8. The kids next get rid of as much of the juice from the pulp as possible by squeezing it in the paper towel. They wash these organs with alcohol, too.
9. To dehydrate the organs, the kids need to put a small scoop of natron in the center of a new piece of paper towel. The pulp and seeds are placed on top, and a bit more natron is added. The paper towel is bundled up into a pouch and held shut with masking tape. Have the kids write their names on the tape. Collect these in the paper grocery bag.
10. While the kids are busy working, cover the bottom of the plastic sweater box with a layer of natron about 1/4 inch deep.
11. Collect the pharaohs as kids finish. Lay them in the sweater box face up. Barely cover them with natron once you've collected all of them. Don't bury them too deep or else the moisture will have a hard time evaporating. NEVER USE A LID! If you do, the moisture will be trapped inside the box, the natron will stay damp, and the pharaohs won't mummify.

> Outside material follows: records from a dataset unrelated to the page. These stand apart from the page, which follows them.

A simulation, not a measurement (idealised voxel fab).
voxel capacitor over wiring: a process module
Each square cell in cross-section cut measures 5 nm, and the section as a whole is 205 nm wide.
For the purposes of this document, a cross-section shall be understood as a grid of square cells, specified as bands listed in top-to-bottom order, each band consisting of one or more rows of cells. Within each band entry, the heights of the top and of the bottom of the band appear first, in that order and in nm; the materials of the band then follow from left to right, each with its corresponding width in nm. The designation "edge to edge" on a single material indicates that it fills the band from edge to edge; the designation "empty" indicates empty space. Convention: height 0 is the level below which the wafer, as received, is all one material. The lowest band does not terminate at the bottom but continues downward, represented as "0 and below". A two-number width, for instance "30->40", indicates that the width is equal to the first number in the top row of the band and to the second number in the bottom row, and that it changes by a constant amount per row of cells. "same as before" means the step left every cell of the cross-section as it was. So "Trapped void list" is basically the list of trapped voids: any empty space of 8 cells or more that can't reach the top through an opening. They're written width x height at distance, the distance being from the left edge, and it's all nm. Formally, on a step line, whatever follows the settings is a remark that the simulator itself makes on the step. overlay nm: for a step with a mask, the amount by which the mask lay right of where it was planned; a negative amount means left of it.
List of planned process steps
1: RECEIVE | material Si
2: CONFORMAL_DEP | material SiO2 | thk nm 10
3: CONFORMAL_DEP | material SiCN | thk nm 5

12. Two days later, remove the pharaohs from the wet soggy natron (don't throw it out because you can use it next year). Dry out the sweater box, lay down a fresh 1/4 inch layer of natron, and replace the pharaohs. Barely cover with a new layer of natron.
13. It will take a couple weeks for the bodies to dry out and turn into bona-fide SimMummies, but that's OK because you will need that time to build the coffin and sculpt the canopic jars, shabtis, and amulets.